November 2011 data for the S&P/Case-Shiller Home Price Indices were released on Tuesday January 31st, revealing monthly declines in condo prices in all five of the metro areas covered by our indices – Boston, Chicago, Los Angeles, New York and San Francisco. The Chicago index reported the largest decline, down 3.8%, in November versus October. The Boston index was next, falling by 1.6%. Condo prices in New York fell by 0.4% in November, the smallest decline of the five cities.
With November’s report, Chicago posted the largest annual decline,
-9.7%. Chicago condo prices fell in each of September, October and November by a cumulative 6.6%. Los Angeles condo prices have fallen 16 consecutive months. The index was down 8.1% in November 2011 versus November 2010 and hit a new crisis low in November 2011. San Francisco’s condo market is now down seven consecutive months and also posted a new crisis low in November. Average condo prices in San Francisco are down 7.5% versus November 2010. Boston and New York prices showed annual declines of 2.4% and 0.6%, respectively.
The chart below compares the index levels for the five condo markets covered by the indices, rebased to 1995 = 100. The grey, blue and red lines represent Chicago, Los Angeles and San Francisco, respectively. Chicago is well below the other cities, showing that average condo prices are back to their mid-2000 levels, the same values as almost 12 years ago. On average Los Angeles condo market prices are back to their mid-2003 levels; while San Francisco prices are back to mid-2002 levels.
On a relative basis the New York condo market is the most stable, as the table below highlights. New York condo prices showed the most modest declines on both a monthly and an annual basis in November. Across all cities, however, both the single-family home and condos markets weakened as we entered the winter months. As the table below indicates, Chicago is the weakest across both markets.
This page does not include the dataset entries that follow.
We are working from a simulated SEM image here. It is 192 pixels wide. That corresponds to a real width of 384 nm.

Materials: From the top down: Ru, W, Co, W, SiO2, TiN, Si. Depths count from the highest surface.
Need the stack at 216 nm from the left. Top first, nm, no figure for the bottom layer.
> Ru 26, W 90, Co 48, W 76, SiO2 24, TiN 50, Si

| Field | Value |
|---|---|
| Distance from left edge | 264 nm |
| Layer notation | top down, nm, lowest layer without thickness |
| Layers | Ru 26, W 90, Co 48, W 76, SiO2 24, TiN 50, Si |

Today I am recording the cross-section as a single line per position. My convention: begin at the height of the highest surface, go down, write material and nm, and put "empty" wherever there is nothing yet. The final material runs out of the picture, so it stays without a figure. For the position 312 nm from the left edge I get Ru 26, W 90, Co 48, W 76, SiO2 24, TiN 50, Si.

The chart below illustrates the differences between Chicago and New York over almost 17 years. The green line clearly shows the New York condo market is the best relative performer coming out of the recent crisis. New York condo prices are still up over 165% versus January 1995, whereas Chicago prices are up only about 37%. By comparing the green and grey lines, you can see that the New York condo market has been fairly stable over the past three years; whereas the Chicago market continues to weaken. The Chicago condo market has fallen by 32.9% since its September 2007 peak; but the New York market has only fallen by 14.0% from its February 2006 peak.